What happens to pumpkins after Thanksgiving?

From late September Until After Thanksgiving, pumpkins are widely available at any grocery store for carving or cooking.

Then :::::::::::Poof:::::::::::They are gone just like <snap> that.
My friends and I figure they are either sold for deer feed to hunters or to a canning plant that makes canned pumpkin for pie.

I have probably answered my own question, but I thought there might be a pumpkin expert or something out there.

As you have discovered, fresh pumpkins are seasonal. What you may not realize is that the pumpkins used to make jack-o-lanterns for Halloween aren’t the same ones that are grown for canning.

Given that there is no demand for fresh pumpkins (or indian corn or fancy dryed squash) after Thanksgiving there is no point for stores to stock them.

I frequently drive by a large pumpkin growing/selling farm near where I live and whatever pumpkins are left from Halloween just sit in the field to rot. They don’t even bother trying to sell them this time of year.

Don’t bother making pumpkin pies with jack-o-lantern pumpkins, they are watery, bland, and not very sweet, the pumpkin equivalent of the Red Delicious apple.

Unsold produce is sometimes given away to food banks and charities, most often it goes into the trash. That’s probably the fate of most unsold supermarket pumpkins.

Most stores toss them in the dumpster. Stores with some farmers near by, might ask if they want them for animal food? Some may take them to the plant material dumping ground. Most end up in the metal dumpster though. Pumpkin farmers feed livestock or till them into the field next spring. It’s places lthat get pallets of them in and have pallets at every store for the dumpsters I don’t like to see. All my compostable matter goes into a pile for use later.

They turn in to carriages.

Sorry.

Last year, one of the other grad students picked up a bunch of Jack-o-Lantern pumpkins for cheap after Halloween, and made pies out of them. I thought that they were quite good, at least as good as the ones made from canned filling.

And I don’t know how common this is, but the Cleveland Zoo feeds retired Jack-o-Lanterns to the elephants. I’m not sure if it’s just the ones formerly decorating the zoo itself, or if they accept them from other sources, too.

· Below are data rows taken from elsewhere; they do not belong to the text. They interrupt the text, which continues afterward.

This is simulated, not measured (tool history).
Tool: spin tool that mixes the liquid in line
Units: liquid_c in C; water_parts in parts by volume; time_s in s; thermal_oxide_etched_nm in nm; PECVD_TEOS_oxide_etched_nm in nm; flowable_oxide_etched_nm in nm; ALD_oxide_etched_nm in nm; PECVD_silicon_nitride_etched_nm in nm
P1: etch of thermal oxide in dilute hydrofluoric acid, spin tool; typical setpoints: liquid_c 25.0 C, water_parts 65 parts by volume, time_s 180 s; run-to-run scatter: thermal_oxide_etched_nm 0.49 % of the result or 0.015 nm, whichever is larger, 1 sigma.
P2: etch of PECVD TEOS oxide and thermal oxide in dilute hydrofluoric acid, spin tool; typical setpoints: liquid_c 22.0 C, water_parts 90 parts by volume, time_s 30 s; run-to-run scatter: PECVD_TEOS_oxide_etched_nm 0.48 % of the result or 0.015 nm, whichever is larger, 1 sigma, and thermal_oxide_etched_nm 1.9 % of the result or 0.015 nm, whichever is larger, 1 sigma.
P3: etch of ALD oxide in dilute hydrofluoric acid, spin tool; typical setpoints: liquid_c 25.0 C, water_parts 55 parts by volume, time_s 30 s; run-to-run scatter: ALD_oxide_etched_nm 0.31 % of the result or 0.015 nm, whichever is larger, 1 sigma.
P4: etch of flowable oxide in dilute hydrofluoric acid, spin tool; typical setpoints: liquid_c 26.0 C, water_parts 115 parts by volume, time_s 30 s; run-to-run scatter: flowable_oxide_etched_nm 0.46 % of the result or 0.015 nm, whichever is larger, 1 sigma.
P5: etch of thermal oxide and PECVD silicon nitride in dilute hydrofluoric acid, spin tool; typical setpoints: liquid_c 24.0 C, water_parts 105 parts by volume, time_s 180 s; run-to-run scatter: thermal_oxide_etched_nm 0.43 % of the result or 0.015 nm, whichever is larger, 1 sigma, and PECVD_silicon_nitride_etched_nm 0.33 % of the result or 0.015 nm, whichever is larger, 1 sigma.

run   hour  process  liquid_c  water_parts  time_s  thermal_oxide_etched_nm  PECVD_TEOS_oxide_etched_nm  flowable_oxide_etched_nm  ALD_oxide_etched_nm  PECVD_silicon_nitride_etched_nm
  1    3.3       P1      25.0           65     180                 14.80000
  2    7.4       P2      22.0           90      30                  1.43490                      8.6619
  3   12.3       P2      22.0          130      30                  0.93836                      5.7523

Just today, I loaded a dozen pumpkins that have been adorning the front of my house since Halloween, into a wheelbarrow.
I took them down to the back of my property, lined them up on a property line wall, and blew the shit out of them with a 12 gauge.
Cool. :cool:

I went grocery shopping the day after Halloween and they were giving free pumpkins away at the cash registers to everyone who made a purchase. Apparently, the stores (or at least one of them) start getting rid of them any way they can as soon as possible.